Joseph Despins and William Dumaresq, Duffer, 1971, black-and-white film in 16 mm, 75 minutes.


THERE ARE MANY REASONS why Joseph Despins and William Dumaresq’s cerebral head jerker Duffer had only been screened publicly in the UK twice since its release in 1971 until Little Joe, a magazine about queers and cinema, mostly (the project’s own words), selected it for the independent Portobello Pop-Up Cinema’s London Lo-Fi Cinema Season. By all standards, it is extreme. There is sex! Sodomy! Mental instability! Misogyny! Simulated male pregnancy! Possibly infanticide! Presenting the film in London’s only semi-outdoor movie theater built under a motorway bridge and entirely out of scrap material (including two shipping crates that act as storage space and projection room respectively)—indeed, in the very neighborhood in which the film was made—Little Joe deputy editor Michael Pierce warned the audience: “This film is odd. I mean . . . it’s a bit much.”
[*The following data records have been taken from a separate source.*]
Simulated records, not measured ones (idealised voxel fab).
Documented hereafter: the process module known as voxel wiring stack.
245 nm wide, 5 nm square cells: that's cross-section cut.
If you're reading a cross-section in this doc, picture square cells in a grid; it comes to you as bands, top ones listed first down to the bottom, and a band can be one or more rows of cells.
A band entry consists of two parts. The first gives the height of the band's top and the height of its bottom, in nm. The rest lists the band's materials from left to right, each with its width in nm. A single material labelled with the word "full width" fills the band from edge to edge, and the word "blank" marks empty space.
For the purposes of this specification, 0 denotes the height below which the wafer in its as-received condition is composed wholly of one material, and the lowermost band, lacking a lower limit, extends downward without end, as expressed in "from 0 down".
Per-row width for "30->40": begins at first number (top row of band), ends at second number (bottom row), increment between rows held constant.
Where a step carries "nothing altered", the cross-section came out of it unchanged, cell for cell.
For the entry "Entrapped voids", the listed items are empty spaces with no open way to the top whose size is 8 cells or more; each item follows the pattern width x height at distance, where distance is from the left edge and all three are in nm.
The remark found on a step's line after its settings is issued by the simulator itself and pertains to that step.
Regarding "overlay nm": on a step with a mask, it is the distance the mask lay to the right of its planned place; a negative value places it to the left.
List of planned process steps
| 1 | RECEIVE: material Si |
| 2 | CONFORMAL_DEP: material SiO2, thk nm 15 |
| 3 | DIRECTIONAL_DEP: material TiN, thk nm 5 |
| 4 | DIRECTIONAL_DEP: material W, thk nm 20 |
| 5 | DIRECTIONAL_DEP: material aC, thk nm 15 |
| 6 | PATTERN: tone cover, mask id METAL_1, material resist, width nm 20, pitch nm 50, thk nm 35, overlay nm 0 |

But all sensationalism aside, this is a tender rumination on pleasure—seeking it, feeling it, and giving it—a story that charts the intense stirrings for something one doesn’t quite know or understand. When we meet the eponymous narrator, a teenage, orphaned expat living in down-and-out West London, he’s sitting under Hammersmith Bridge at the river’s edge gazing into the water. Duffer is caught between a kindly hooker—Her Gracie, with a body like strawberry jelly—who resides in a fluffy, marshmallow world, and Louis Jack, a dark, misogynistic sadist whose visceral hatred for “womanimal” is equaled only by a passion for torture. The story moves between these two archetypes—man and woman—mediated through Duffer’s perspective. A certain dissociative action is underscored by dubbed voices that do not correspond to moving lips, as if dialogue were in fact a production of the storyteller’s mind and nothing more.

Duffer believes Her Gracie can restore his masculinity, while knowing at base he belongs to Louis Jack for reasons that escape him. He’s certain (so he thinks) of only one thing: that it would be wrong to deny people like Louis Jack pleasure in this unhappy world, even if this results in his own physical discomfort. The winning score, composed by Galt MacDermot (of Hair fame), tracks Duffer’s mood throughout, and at the Portobello screening the music was punctuated by the rumblings of traffic passing the theater overhead at intervals that felt perfectly timed—a strange audio synergy between West London now and then. With these present-day sounds seeping into the narrative, there was something rather timeless about watching Duffer wrestle (sometimes literally) with this inherent, often illogical, drive for something as painful and joyful as it is selfish and selfless. It is a feeling never named, but expressed in ways that are both incorrigible and sublime; recognizable in that it rumbles deep within us all one way or another, whether we acknowledge it or not.